WhisperS2T Fix for small segments

Patch

Fix for small segments, when the audio duration is less than max_seg_len
Fallback for generate_segment_batched in case the seq_len and seq_metadata is not provided

Apr 05 '24 11:04 Pranjalya

I like it!

May 25 '24 02:05 BBC-Esq

Great fix, without it WhisperS2T is useless for small duration audio.

HIGHLY recommend merging this pull request :)

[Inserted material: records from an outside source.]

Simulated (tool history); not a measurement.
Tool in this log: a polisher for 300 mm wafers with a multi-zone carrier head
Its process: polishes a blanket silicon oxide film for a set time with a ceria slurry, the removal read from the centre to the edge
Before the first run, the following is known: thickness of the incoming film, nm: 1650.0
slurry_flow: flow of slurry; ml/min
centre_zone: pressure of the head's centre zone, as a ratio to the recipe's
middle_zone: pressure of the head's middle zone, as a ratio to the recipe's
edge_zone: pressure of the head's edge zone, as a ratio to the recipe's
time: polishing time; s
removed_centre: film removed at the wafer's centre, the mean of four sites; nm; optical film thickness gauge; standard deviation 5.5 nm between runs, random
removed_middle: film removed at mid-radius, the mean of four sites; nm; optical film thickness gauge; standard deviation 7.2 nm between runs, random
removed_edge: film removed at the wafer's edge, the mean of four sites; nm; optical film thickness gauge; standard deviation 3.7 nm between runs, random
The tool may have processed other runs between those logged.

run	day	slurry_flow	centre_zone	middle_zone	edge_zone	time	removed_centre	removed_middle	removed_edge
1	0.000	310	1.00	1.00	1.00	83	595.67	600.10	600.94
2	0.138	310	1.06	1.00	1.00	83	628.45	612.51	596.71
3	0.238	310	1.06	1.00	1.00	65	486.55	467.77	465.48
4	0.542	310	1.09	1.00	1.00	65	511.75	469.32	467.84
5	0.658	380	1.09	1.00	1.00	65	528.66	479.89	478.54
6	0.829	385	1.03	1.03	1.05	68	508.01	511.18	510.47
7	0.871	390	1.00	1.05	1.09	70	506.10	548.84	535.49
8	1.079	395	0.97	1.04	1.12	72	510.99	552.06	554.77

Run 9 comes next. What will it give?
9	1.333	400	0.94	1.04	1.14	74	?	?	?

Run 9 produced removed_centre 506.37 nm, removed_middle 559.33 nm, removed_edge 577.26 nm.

Jun 12 '24 16:06 Sembiance

Hi @Pranjalya @Sembiance ! Can you describe here or link an issue related to small duration audio?

Jul 06 '24 05:07 shashikg

Hey @shashikg, the issue was in the loop where we segment audio into parts and the case where the original audio's duration is < 1s. Using the range function and setting the end timestamp as int(audio_duration) will lead it to it being 0, which when used on range returns an empty list. Using a math.ceil function ensures that it is rounded up to the next ceiling integer and the audio segment timestamp is logged. This bug is potentially dangerous as well if someone is using indexing to map the audio segments, as it leads to missing of the parts.

Sep 03 '24 01:09 Pranjalya

what will "max_seg_len" do?

Nov 18 '24 16:11 LostnD